Improving Usability with the user-select Property
I’ve recently been working on the draft of a new CSS specification:
CSS-UI-4.
One of the features specified there is the user-select
property.
This isn’t really a new feature:
it first appeared in User Interface for CSS3 back in 1999,
before being rejected and therefore not included it the specification that replaced it, CSS-UI-3.
However, despite the initial rejection, browser vendors have experimented with it, and over the years, it has found a public. There are still many interoperability problems, but hopefully the specification will help resolve them.
Quite a few people have written about this property,
usually to speak about user-select: none
,
and occasionally about user-select: element
.
Here is a good and recent article
(Update: the domain has expired redirects to some spam, so I’ve removed the link)
by Alex Muir
written in celebration of user-select
support
reaching 90% of browsers according to caniuse.com.

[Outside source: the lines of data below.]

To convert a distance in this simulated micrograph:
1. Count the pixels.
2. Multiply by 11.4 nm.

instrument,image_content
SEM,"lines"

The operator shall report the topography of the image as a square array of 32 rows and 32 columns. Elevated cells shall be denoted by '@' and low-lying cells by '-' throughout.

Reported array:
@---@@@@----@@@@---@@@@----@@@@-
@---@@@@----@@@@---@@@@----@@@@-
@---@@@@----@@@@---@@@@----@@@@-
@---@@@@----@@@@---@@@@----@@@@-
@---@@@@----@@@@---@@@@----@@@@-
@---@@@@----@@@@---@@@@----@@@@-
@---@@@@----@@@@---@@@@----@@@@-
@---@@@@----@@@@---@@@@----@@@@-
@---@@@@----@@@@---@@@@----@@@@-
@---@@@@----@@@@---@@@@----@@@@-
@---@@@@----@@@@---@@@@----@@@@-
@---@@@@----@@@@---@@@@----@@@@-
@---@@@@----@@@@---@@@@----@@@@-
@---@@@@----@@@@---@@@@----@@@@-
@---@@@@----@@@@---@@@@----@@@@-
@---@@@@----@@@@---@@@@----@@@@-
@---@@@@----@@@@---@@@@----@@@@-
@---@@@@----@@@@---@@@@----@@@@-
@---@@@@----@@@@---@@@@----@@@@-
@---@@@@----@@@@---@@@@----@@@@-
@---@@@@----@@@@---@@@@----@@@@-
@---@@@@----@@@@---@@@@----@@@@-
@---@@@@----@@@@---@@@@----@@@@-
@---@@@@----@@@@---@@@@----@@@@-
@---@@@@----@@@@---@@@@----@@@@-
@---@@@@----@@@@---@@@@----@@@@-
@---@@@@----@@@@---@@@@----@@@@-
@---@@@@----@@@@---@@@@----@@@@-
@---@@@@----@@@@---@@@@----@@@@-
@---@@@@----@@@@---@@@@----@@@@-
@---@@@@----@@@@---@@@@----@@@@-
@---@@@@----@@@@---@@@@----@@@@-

I’d like to introduce a lesser-known ability of this property
that is a small but easy win for usability:
user-select: all
.
After applying it to a piece of content,
if a user tries to select any part of that content,
all of it will be selected.
What is that good for? Assume you have a piece of content in your document which is mainly used by being copy and pasted around, and needs to be kept in one piece. Typical examples could be an ID, an invoice number, a coupon code, a checksum…
If you do nothing,
occasionally users trying to select it for copy and pasting will aim poorly,
and for example start their selection on the second character of the string,
rather than the first.
You can make their life easier by using
user-select: all
.
Here’s an example:
Unfortunately, this currently only works in Firefox and Safari, but since it causes no harm to users of other browsers, why not include it anyway?